DEMOCRATIC VS. REPUBLICAN



FILAM STAR (August 29, 2012)

All the political pundits are equating Mitt Romney’s choice of US Representative Paul Ryan as his vice-presidential running mate to the proverbial flipping of a switch. In this case, it is the flipping of a switch—a political tactic that the Republican nominee for president is well versed in—from running a presidential campaign as a referendum on the administration of Barack Obama to the heated question of which socio-economic ideology is best for America.

Much of Republican and conservative economic ideology espouses the free market, reduced government and taxes, deregulation, the individual over the collective, and an emphasis on balancing the national budget. Some of this ideology’s outstanding figures range from Adam Smith to Ronald Reagan. The Democratic Party favors an ideology that is also centered on the free market and individual freedoms. However, this ideology goes a long way towards associating itself with the welfare state, social progressivism, and an economic philosophy that works hand in hand with the ideas of John Maynard Keynes who famously proposed that an important, although not dominant, role should be reserved for governments in regulating the economy whenever necessary.

I want to link this choice of economic vision to the dichotomy between human nature and human nurture. It is something I have written about before, but this time around I will present it in a somewhat different light.

While my position on this debate can be described as being “left-of-center”, in other words trending towards the Democratic Party’s socio-economic landscape of social fairness and evenhandedness, the mental burden of maintaining this perspective is something that I could have avoided had I tried to push away some of my more conservative views. You see, I do believe in some conservative tenets like personal responsibility, individual liberty, and in a government that knows when to get out of the way. By allowing myself no more than a smidgen of conservatism, I have nevertheless put pressure on my more progressive views. But that doesn’t stop me from defending them against the worst of the conservative onslaught. In today’s national atmosphere of political polarization, this straddling stance either confuses, pleases, or infuriates people depending on where they‘re coming from.
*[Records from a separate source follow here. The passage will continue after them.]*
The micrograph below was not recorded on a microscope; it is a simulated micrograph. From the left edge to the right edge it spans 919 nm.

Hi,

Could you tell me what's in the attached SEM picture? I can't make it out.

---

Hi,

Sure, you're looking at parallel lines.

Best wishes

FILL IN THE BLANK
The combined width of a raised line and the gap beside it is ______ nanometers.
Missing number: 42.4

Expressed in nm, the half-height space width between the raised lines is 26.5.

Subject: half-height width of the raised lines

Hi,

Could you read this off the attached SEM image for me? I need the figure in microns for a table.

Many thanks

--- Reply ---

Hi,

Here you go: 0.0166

Reserving the right to be critical of both sides, let me proffer that the Republican and Democratic ideologies are set in a human nature/human nurture binary. Essentially speaking, Republicans and conservatives press home their basic understanding that everyone deserves their lot in life whatever it may be; there is no one to credit or blame but yourself if things go right or wrong. If you lost your job due to layoff, you should have been prepared for it. If you lost your house due to foreclosure, you were just too stupid to keep it. If you’re poor, it’s because you’re a bum. No excuses, no scapegoating, no mercy. Sink or swim, that’s the name of the capitalist game. By hitting the loser because he or she is by nature exactly that: a “loser”.

Republicans and conservatives are quite self-righteous about this stark comparison to the progressive elements of American economic philosophy. And yet, an overriding factor in their Social Darwinian socio-economic narrative is that they will not own up to it publicly for fear that the American electorate will refuse to couple their misfortune to their own decisions and actions. Republicans and conservatives could never live down accusations that they were using the people as whipping boys for their economic missteps.

Democrats and liberals have developed a platform that casts the socio-economic debate in sociological terms and across a more inclusive cross-section of American society: the poor, the less well-off section of the middle class, and ethnic minorities. Democrats and liberals light a torch for the idea that people are shaped and informed by social structures, institutions, ideologies. For Democrats and liberals, there isn’t so much a compulsive human nature as there is the immeasurable power of external human nurturing that founds the communion between social forces and an individual’s fate in life. To use a metaphor—the car is to blame, not the driver.

As is the case with so many debates and arguments, the truth lies somewhere in between. But we can’t get there because of today’s considerably depreciated, corrupted, and fractured political environment. As far as the American voter goes, this political pathology has led to a government that is no longer by the people, but a government that is in spite of them.